OPINION:
The language of the New Age, like a lot of things in Li’l Abner’s hometown of Dogpatch, can be “amusin’ but confusin’.” The word “sex” has been displaced by “gender,” though no one ever called Marilyn Monroe a “genderpot,” and no woman we know thinks a silky black night gown will make her feel “gendery.” Gov. Terry McAuliffe of Virginia thinks he can ride to the rescue of all by making the language of marriage more confusing, if not amusing.
The governor asked the Virginia legislature Monday to remove all references to “husbands and wives” from the state law books and replace them with the gender-neutral and politically correct word “spouse.” (The plural of spouse would presumably be “spice.”) Mr. McAuliffe argues that changing nouns will create jobs in Virginia. “It does send a message to the entire commonwealth, to the nation and to the globe,” he says, “that Virginia is welcome to members of the LGBT community.”

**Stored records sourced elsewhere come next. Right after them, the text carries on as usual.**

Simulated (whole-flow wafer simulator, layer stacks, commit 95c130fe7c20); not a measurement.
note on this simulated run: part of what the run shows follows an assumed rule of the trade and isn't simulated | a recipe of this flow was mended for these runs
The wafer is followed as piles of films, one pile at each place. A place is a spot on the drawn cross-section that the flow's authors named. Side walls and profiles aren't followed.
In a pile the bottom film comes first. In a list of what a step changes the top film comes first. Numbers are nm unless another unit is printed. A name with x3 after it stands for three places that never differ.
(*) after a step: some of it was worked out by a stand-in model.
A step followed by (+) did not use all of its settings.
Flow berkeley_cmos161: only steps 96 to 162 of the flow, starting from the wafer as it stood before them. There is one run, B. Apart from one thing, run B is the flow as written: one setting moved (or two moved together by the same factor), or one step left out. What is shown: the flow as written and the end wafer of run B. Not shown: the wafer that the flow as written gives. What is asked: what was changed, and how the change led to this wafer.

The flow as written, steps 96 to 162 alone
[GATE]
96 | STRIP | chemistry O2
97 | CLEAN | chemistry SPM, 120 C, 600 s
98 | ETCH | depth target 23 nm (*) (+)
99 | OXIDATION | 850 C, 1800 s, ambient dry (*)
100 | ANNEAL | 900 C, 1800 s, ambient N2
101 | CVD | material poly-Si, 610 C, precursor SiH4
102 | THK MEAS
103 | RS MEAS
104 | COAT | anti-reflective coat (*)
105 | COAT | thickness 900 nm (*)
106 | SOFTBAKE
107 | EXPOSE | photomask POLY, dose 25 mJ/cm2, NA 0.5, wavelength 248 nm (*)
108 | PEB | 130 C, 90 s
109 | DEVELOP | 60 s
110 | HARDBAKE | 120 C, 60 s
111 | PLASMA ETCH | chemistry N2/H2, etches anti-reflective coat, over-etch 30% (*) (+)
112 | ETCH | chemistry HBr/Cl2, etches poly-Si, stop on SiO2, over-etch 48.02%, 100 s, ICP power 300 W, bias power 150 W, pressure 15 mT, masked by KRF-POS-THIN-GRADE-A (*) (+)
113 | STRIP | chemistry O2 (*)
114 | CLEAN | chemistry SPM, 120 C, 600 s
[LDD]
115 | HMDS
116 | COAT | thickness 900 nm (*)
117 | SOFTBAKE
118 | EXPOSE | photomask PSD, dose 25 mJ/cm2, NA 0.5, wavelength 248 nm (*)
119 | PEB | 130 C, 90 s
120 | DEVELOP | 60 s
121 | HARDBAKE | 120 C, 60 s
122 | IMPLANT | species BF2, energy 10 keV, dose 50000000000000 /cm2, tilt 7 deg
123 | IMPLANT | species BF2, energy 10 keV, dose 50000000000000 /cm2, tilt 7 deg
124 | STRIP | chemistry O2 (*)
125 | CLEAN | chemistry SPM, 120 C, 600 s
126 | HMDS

The tax and regulatory climate is actually far more important to a business looking to relocate. A business that would move to a state with high taxes and an unfriendly regulatory climate just to avoid calling a husband and a wife a husband and wife needs new management. Mr. McAuliffe, who never met a tax or a spool of red tape he didn’t like, should nevertheless keep in mind that he has no mandate to impose a divisive social issue agenda.
He may please the shrinking Democratic left, but goofy legislation has small prospects in the General Assembly, where two-thirds of the members of the House of Delegates are Republicans and the state Senate is narrowly controlled by Republicans. Mr. McAuliffe was narrowly elected governor himself, and wouldn’t have been elected at all but for a vanity third-party candidate who prevented the election of a governor with a majority.
The governor should focus on economic growth and job creation, for which there’s broad, bipartisan support. Divisive politically correct measures that are likely going nowhere are a waste of legislators’ time.
“The marriage issue has been settled,” says state Sen. Adam Ebbin, Alexandria Democrat and the first openly gay member of the legislature, “and now it’s time to fix the code.”
But that’s only the stuff of one man’s wishes and dreams. The legal status of attempts to overturn thousands of years of custom, tradition and law is more than enough to confuse a team of Philadelphia lawyers. The 4th U.S. Circuit Court of Appeals ruled Virginia’s statutory and constitutional prohibitions of same-sex marriage unconstitutional, but the Supreme Court, which gets the final word, first stayed the ruling, then allowed it to stand but would not hear the case on its merits. Though the Supreme Court has not taken up the issue of the constitutionality of state prohibitions of same-sex marriage, the justices at some point will have to resolve the matter, like it or not, of conflicting lower court rulings.
If the Supreme Court should ultimately uphold state law regulating marriage, and it will if the 9th and 10th Amendments to the U.S. Constitution still mean anything, the Virginia law and constitution will be reinstated. The Democrats and their gay allies know that, and that’s why they’re attempting to make a pre-emptive strike. It’s premature and irresponsible for the General Assembly to presume to play with language. The gay caballeros can work out for themselves who gets to be the husband and who gets to be the wife.